Lorca’s masterwork is austere, grave, frighteningly violent, a dark dramatic poem of sex and death in a fabric of forbidding religiosity. The “house” takes its identity from the matriarch, who assumes the role with tight lipped determination immediately after her husband’s funeral, the play’s time and place. She locks the door against the outside world imprisoning seven daughters within. They will live and die as virgins, she announces. Alba, which means “dawn,” should literally conquer death, whereas she conspires with it. Thus the play’s modernist irony. This simple symbolism in Lorca’s Catholic Spain, added to the bare action, at once both enfranchise woman, that ordinarily powerless creature, and present a terrifying result of liberation.

Insofar as Bernarda has a socialized character, howsoever minimal, she is rigid, fierce, tyrannical, an embodiment of power long, long suppressed and left to fester. She sees women, her seven daughters, as man’s creatures, not merely subservient but without independent will power or purpose. When her energy is suddenly released, she as much as causes tragedy. The shocking dramatic consequence plays out when the youngest daughter, who has a secret lover, hangs herself at the end, mercifully off stage.
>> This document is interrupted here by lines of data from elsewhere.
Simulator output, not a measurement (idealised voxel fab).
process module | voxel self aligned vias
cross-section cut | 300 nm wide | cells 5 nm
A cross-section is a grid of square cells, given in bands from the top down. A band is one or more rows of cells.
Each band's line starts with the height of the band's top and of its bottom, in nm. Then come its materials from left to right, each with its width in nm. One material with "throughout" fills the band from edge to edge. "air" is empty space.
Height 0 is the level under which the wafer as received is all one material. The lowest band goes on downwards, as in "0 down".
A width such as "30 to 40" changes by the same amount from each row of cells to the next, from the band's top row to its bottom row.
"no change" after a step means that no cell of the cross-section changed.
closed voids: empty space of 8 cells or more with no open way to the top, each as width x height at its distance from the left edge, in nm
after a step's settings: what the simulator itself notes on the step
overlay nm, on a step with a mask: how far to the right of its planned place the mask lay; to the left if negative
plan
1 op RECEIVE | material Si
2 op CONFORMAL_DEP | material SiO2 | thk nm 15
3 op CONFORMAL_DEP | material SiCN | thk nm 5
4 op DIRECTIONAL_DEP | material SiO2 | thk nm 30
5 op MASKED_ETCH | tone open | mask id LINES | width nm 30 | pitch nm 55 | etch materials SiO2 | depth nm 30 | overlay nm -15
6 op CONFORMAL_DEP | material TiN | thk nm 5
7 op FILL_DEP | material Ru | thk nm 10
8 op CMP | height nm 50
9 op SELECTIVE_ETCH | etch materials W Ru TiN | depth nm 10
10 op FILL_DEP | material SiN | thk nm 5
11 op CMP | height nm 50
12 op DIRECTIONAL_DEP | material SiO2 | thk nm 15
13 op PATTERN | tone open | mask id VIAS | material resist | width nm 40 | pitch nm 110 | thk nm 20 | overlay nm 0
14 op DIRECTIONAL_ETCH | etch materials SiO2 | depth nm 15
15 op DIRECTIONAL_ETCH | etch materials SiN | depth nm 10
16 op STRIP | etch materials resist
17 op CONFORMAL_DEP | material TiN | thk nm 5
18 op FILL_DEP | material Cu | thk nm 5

Still, more compelling than in her lightly sketched social milieu, Bernarda is the bad mother of folklore, the cruel stepmother of fairy tale, a nightmare image close to Lorca’s poetic inspiration. In the vocabulary of modern drama, girls trying not to be mothers reappear again and again, sometimes as a homosexual fantasy, sometimes as an anti-feminist one, like Hedda Gabler. While Lorca’s text hovers from time to time over naturalism in the dialogue, the plot calls for a stylized, nearly ritualized, expression. Drama and theater come together. It follows that the daughters are not individualized; they give vent to energies for which there is no place in polite, middle class society. In this brilliant choreography, they move as one, while they moan, chant, keen their sexual desire, almost knowing in their song that it will erupt despite their mother’s repressiveness. To act on sexual desire, as the youngest daughter does, is to welcome death in reprisal. In Lorca’s Catholic Spain, the twentieth century refers only to chronology, in no way to theme.

Bernada’s justification for condemning the daughters to grow old and bitter in spinsterhood is the village’s lack of men of their class. But everyone is beneath their station in this rural backwater. To make matters worse, custom dictates that the family of the dead should go into eight years of mourning, so when Bernarda bolts the huge door on the last mourner she executes the prison sentence. In general, in tone and attitude, plot disappears into the more primitive subject of mourning. A strain of gypsy in the music and flamenco in the dance brilliantly convey the work’s fevered emotionalism. At the same time, in posture and costume, the young women express an image of suspended desire. It projects even in the stiff postures of the widow and daughter at the moment they are left to themselves after the house empties of funeral guests.

The motif of barrenness and unappeasable longing repeat at all levels of the production’s design. Eight armless wooden chairs, to take a minor example, line up against the white stone wall at the back with its huge door shut against the world. When Bernarda draws the bolt, an sense of airlessness immediately descends over the daughters, illogical as this seems. They stand obediently, silently, draped in black; only a patch of face shows that they possess bodies. At one point, stately in their boredom, they mime sewing their trousseaux. They sing of anticipated marriage, but this is mere convention: they have no other purpose. One daughter of a different father possess her own wealth and therefore may speak out, but her theme repeats the others’. The only true rebel among the women is an old white-haired grandmother, serving as a chorus, who wants to live again; she shouts that she wants to marry again, wants a man, but she is mad.